Small wonder. Even the anemic performance of Japan's stock market -- up 2.5% this year, compared with 12.7% for the

S&P 500

-- is inadequate in describing the malaise that has beset the country. The Japanese economy carries all the hallmarks of a recession -- if not worse.

Wages, prices, demand and profits are falling. The yield on the benchmark 10-year government bond recently hit a new low of 1.115%. In the minutes of its April 9 meeting, the

Bank of Japan

aired the possibility of

lowering

the official discount rate of 0.5%. Clearly, there isn't very far to go. Concerns about the bad loan problems at Japanese banks came to the fore again last week, when

Moody's

downgraded its credit ratings and financial-strength ratings for five major Japanese banks and put four other banks on review for possible downgrade. Japanese bad loans, already heavy before the Asian economic crisis, are even worse now given the banks' exposure to the region. Bad loans are, conservatively, in excess of 75 trillion yen ($540 billion) -- more than 16% of Japan's gross domestic product.
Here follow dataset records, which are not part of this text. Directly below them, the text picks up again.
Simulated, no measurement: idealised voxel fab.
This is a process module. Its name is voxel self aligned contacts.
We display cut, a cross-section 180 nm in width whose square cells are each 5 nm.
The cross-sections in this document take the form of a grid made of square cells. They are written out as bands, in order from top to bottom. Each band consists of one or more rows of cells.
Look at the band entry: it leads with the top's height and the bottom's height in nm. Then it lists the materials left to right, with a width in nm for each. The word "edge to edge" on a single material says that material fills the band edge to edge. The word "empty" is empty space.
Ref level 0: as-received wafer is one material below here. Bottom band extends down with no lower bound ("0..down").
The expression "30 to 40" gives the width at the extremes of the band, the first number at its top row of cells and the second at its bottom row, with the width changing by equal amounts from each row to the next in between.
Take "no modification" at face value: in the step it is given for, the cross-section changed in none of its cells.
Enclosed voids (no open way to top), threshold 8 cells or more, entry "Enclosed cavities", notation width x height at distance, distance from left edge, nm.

Pundits looking for the proverbial black ships necessary to shake Japan out of its lethargy have not had far to look, but a policy paralysis in Tokyo has kept the hoped-for change at bay. The country's leaders have indeed gotten themselves between a rock and a hard place -- as the tepid reaction to numerous economic stimulus programs has shown. The money put forth for these programs has gone either to public-works spending or tax cuts, neither of which has done much good. Public-works spending often goes to pork projects that have little effect on the overall economy. And faced with an unsteady future, Japanese consumers appear to be as likely to salt away tax cuts as spend them -- not what the flagging economy needs.

This didn't matter all that much, as far as the world's economies and capital markets were concerned, until quite recently. If anything, slowed growth in Japan, and the resulting dip in demand for commodities, may have kept world inflation in check. But the world's second-largest economy does not exist in a vacuum. People have been talking for some time about how Asia needs Japan to help drive it out of its morass, and have lamented that Japan's economy is not up to the task. Now the danger is that Japan may actually pull the entire region lower, and that could have a deleterious effect on the rest of the world.

The First Domino

"Japan, in many ways, is the key to Asia, and Asia is a large part of this world's economy," said Don Fine, chief market analyst at

Chase Asset Management

. "Asia in dire straits is not good for anybody's economy. You can't expect the U.S. to grow by leaps and bounds if the rest of the world is imploding."

These concerns have seemed somewhat theoretical, but the yen's recent downward spiral has raised the specter of another leg down in the Asian economic crisis. While he remains fundamentally bullish on the U.S., Jeffrey Applegate, chief investment strategist at

Lehman Brothers

, thinks that if investors must stay up late worrying, the yen's weakness is a good thing to fixate on.

"The latest iterations of Asia's political economic distress are reverberating negatively on all equity markets, mature and emerging, to varying degrees," Applegate wrote in a recent research note. "The worst-case Asian recession scenario is roughly as follows -- a further big swoon for the yen, China devalues, Hong Kong loses the peg, and another large downdraft in Asian equities -- all of which leads to a big enough decline in U.S. and rest-of-world equities to warrant raising cash." He went on, "Should the dollar/yen cross rate weaken considerably past 140 and beggar-thy-neighbor currency devaluations engulf Asia, the damage visited on U.S. and other equity markets could make the 1997 global equity correction appear modest."

"The market is now saying 140-150," said Marc Chandler, currency strategist at

Deutsche Morgan Grenfell

and a

TSC

contributor. "If people are concerned that the weak yen is going to cause further Asian weakness, we're looking at further Asian weakness."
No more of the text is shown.